One of those students is Mr. Gregory Woollgar ’13, a current student at the University of Oxford in England pursuing a graduate degree in the history of art.

After graduating from Jesuit, Greg attended the University of British Columbia (UBC) in Canada where he majored in art history. For Greg, Mr. Bischoff’s fascinating art history classes prepared him for his strenuous classes in college.

“We received the unprecedented chance to take three art history courses in high school,” Greg said. “These courses were planned thematically and aligned to the type of work you do in upper-level undergraduate courses, not just the repetitious survey of western art that is so common to initial approaches. The fun of [Mr. Bischoff’s] course was that all of the slides we saw were images taken from his travels, so each class became a vivid story.”

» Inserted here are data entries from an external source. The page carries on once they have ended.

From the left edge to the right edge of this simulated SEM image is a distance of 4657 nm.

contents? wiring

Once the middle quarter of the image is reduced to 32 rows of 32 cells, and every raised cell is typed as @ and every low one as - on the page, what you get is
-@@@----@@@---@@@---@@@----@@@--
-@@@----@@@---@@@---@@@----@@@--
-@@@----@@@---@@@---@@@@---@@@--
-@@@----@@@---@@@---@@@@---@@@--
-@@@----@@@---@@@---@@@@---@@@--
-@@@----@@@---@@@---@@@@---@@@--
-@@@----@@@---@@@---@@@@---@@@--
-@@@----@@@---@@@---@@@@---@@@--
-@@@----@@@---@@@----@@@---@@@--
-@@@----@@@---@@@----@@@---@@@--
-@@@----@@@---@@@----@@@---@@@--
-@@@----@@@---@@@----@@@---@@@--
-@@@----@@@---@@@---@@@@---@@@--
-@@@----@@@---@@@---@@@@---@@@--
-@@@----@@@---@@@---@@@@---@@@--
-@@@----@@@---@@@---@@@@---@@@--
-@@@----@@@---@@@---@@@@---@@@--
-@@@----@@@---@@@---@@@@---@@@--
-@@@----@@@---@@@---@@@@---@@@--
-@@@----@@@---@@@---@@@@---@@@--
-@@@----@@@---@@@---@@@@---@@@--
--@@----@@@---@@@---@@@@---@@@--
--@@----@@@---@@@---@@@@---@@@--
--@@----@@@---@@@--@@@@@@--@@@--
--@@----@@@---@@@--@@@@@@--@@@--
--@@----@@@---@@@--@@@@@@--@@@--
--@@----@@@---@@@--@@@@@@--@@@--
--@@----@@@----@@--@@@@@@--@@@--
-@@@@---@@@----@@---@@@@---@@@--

Following his tenure at the UBC, Greg’s passion for art progressed as he traveled around the world to immerse himself in his wonder.  

“I went to the University of British Columbia in Canada, which was just the most beautiful environment to explore and get involved with philanthropy societies, the sailing team, and general student life,” Greg said. “Then, I moved to Seattle after graduation to work with Paul Allen’s art collection. Last year, I was living in Southern Chile in real Patagonia. And now I am deeply enjoying life in England.”

Working your way into a prestigious institution such as the University of Oxford is no simple task; however, Gregory’s work ethic caught the attention of those closest to him, especially his younger brother Matthew Woollgar ’15.

“I would call him disciplined,” Matthew said. “He’s the type of student who wakes up at 7 a.m. every day but is able to maintain a social life too. He is incredibly organized, well-written, and well-spoken. As a result, college was never too stressful for him relatively compared to other students.”

Studying for a Master of history of art at Oxford, Greg finds he has an engaging setting as he works to balance study and recreation.

“It is a fascinating program and environment where I get to surround myself with diverse and interesting people, and of course, the medieval setting with beautiful museums and churches are very conducive to exploring tangibly what I study,” Greg said.

Greg has specifically delved into new territory and is analyzing the relationship between art and politics in his studies.

“I focus on modern and contemporary art, with a focus on the last 20 years and also the Cold War,” Greg said. “This area is attractive to me because you cannot separate the art from the politics, and studying artists from that period gives insight into social realities.”

Jesuit is blessed to have cultivated a growing art program with extremely talented and driven student-artists, especially in the 2019 senior class. Greg has some advice for those select few:

“My greatest advice to future artists would be to talk to everyone you find,” Greg said. “Get comfortable with talking about art, and go look at the real works in museums/galleries, not just reproductions. Explain your interests and concerns to any available ear, and I am certain you will develop rich ideas.”

With a myriad of academic experiences in art history, Greg actively lights the way for current Jesuit students to pursue their passions in the arts.